Lam Dorji (born on 23 October 1933 in Haa) was the Chief Operations Officer (COO) of the Royal Bhutan Army (RBA) from 1964 to 2005. He was succeeded by Batoo Tshering on 1 November 2005.
Lam Dorji graduated from the Indian Military Academy in Dehradun, India at the end of 1954, and completed a post-training attachment with a range of Indian Army units and instructional schools. In March 1959, he received his first assignment, to establish the RBA training center in Wangduephodrang. He also represented the Armed Forces at the National Assembly. In 1962, during the Indo-China war, he was posted in Lingmithang to over see the training of a military force drawn from Kurtoe, Bumthang, Mongar, and Shumar (now Pema Gatshel). He was promoted to the rank of Maktsi wogma [Lieutenant Colonel] on 7 August 1962, and served as the Commandant of the Training Center from 1963 to 1964. On 25 November 1964, he was appointed as the Chief Operations Officer at the army headquarters in Thimphu by the King Jigme Dorji Wangchuck, who promoted him to Maktsi (Full Colonel) in 1970, and promoted him to the rank of Goongloen Wogma (Major General) in June 1981. He was further promoted as Goongloen Gongma (Lt. General) on August 2, 1991. Goongloen Gongma Lam Dorji, like other members of his generation, helped pioneer the infrastructure development of Bhutan as the king took over the helm in the early 1970s.

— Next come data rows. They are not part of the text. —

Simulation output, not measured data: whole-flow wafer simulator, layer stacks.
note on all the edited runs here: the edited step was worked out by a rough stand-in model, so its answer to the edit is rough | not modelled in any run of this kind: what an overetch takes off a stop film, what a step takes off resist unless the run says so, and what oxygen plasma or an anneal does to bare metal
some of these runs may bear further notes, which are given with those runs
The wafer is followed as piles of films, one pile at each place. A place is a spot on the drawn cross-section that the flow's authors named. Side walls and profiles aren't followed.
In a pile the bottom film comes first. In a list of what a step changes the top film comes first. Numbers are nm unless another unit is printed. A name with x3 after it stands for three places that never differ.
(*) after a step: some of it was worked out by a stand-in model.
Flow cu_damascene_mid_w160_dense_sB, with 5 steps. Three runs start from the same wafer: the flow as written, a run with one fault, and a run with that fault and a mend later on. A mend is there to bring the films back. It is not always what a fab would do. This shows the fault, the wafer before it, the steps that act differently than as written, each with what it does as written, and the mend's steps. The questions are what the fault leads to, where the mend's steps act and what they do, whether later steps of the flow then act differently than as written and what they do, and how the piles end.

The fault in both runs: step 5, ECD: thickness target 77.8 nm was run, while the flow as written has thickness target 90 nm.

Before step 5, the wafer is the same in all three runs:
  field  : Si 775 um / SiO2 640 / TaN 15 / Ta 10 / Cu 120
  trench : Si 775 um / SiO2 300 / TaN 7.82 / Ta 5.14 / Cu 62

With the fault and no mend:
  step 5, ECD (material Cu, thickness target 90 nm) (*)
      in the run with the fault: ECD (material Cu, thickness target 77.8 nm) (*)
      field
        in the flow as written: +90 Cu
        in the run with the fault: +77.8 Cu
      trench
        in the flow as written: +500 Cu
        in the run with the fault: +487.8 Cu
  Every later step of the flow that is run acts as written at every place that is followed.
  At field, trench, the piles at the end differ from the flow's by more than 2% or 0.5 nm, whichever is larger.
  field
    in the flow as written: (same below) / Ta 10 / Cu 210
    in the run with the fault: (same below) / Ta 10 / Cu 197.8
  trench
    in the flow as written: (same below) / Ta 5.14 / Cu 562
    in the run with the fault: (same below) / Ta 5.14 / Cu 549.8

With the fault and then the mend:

As General Secretary of the National Sports Association of Bhutan, from 1974 to 1978, he worked directly under King Jigme Singye Wangchuck to develop the Changlimithang Stadium and the Royal Thimphu Golf Club. In 1979, under the command of King Jigme Singye Wangchuck, the RBA built the 21-kilometre Laptsakha irrigation channel in Punakha at a fraction of the estimated cost, enabling the resettlement of over 200 landless pensioners and bringing into cultivation over 1,200 acres of land. In 1981, he was appointed Chairman of the Government Welfare Project, now known as the Army Welfare Project (AWP), a project conceived and launched by the king to generate funds for the welfare of servicemen and to provide employment for retired personnel. Aimed at being a sustainable commercial venture that proved to be an example to other government ventures and corporations, AWP now earns more than Nu. 200 million a year.